Home  Albert  News  Purchase  Gallery  Contact  Writings  Links

2015 09 25

Two Row Wampum

a belt of beads made of clam-shells records perhaps the first treaty made between Europeans and Native Americans

                In the early 1970s, at my home community of Faust in northern Alberta, I attended a ceremonial dance conducted by a group of young men of the North American Indian Travelling College. They had come far from their homes near Montreal to relate of the White Roots of Peace which could be followed back to the Great Tree where, in the shelter of its leafy canopy, the six nations of the Iroquois Confederacy dwell. On learning of my Dutch heritage, one of the young men told me that long ago their treaty with the 'White Man' had been concluded with the Dutch. The young man told me it spoke of two canoes in which each would place everything that made them a people, and that it was agreed that each boat would travel down the great river of life without interfering with the other.
                (I read Akwesasne Notes for years after.)

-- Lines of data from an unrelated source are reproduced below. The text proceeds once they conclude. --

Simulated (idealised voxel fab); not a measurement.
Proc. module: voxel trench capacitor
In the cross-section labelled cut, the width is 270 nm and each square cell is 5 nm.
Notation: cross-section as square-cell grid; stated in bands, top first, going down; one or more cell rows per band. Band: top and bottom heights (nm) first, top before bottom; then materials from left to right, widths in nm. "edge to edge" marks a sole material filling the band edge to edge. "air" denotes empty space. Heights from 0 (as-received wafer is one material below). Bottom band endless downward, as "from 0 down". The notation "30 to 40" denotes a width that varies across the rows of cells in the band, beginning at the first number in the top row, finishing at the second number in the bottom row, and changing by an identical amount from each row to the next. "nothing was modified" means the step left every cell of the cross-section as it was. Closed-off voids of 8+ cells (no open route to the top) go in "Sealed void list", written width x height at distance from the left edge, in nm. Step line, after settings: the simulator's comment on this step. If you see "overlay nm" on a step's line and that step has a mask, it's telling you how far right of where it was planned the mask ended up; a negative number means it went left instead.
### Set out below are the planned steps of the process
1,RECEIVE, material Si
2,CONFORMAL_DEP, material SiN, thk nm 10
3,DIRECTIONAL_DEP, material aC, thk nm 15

[from the Kanien'keha:ka Onkwawen:na Raotitiohkwa Language and Cultural Center.
Adapted and edited by Teiowi:sonte. Found at the Longhouse People website]

This is how it is remembered in the Mohawk tradition:

            "The first Europeans to meet the Kanien'keha:ka were the French, who arrived in 1534 with Jacques Cartier. Cartier and his men did not pave a smooth road for the other Europeans who followed. They exposed the Kanien'keha:ka to treachery and despair after the Kanien'keha:ka had taken them in, relieving them from hunger and curing them of scurvy.
            "When Samuel De Champlain arrived in the St. Lawrence River Valley in 1608, the Kanien'keha:ka were at war with the Algonquin. Champlain allied himself with the Algonquin and lost the trust of the Kanien'keha:ka. For a short time, French interference and their supply of firearms to the Algonquin, allowed the Algonquin to overpower the Kanien'keha:ka. Cartier and Champlain had showed the Kanien'keha:ka that the newcomers were different than any of the people who the Kanien'keha:ka had dealt with for centuries.
            "The first Europeans who established continued contact with the Kanien'keha:ka were the Dutch. Henry Hudson, an Englishman employed by the Dutch East India company, sailed up the Hudson River in 1608 and Fort orange (Albany) was established in 1624. the Mahicans were at war with the Kanien'keha:ka and the Dutch allied themselves with the Mahicans. Six Dutch soldiers and their commander, Kreickebeck, joined a battle which took place nine miles upriver from Albany. Although the Dutch had firearms, the Kanien'keha:ka were victorious and Kreickebeck and three men were killed. Shortly after, the Mahicans were defeated and the few remaining permanently left the territory.
            "The Kanien'keha:ka were puzzled as to why the Dutch had allied themselves with the Mahican. The Kanien'keha:ka had never done anything to disrupt the peace between themselves and the Dutch. The newcomers did not understand the ways of the people on Turtle Island (North America). As a result of their experiences, the Haudenosaunee realized that a special agreement was needed in order to restore peace with the Dutch. The Two Row Wampum concept was introduced, recognizing an agreement of peace and respect for each other's way of life.
            "The understanding was recorded with belts of wampum. Wampum beads are made from the shells of the Quahog clam. The belt was made with a background of white wampum beads with two rows of purple that run parallel from one end to the other. The words that go with the explanation of the Two Row Wampum speak of the relationship that should exist between the parties involved in the agreement.
            "The background of white bead represents a river and the two parallel rows of purple beads represent two vessels traveling the river. It is recognized that the river is large enough for the two vessels to travel down together. In one vessel shall be found the Haudenosaunee and in the other, the Dutch. Each vessel shall carry the laws, traditions, customs, languages, and spiritual beliefs of each nation; in short, all which makes a people who they are.
            "It is the responsibility of the people in each vessel to steer a straight course. Neither the Dutch nor the Haudenosaunee shall interfere with the lives of the other. Neither side shall attempt to bring or force their laws, traditions, customs, languages, and spirituality upon the other. Such is the agreement of mutual respect that is recorded in the Two Row Wampum.
            "The Haudenosaunee Nation has used the principles embodied in the Two Row Wampum as the initial guide or set of rules for relations between themselves and any other nation. They have been careful to abide by the concept that was developed so long ago and each succeeding generation is taught the importance of maintaining the principles of the Two Row Wampum."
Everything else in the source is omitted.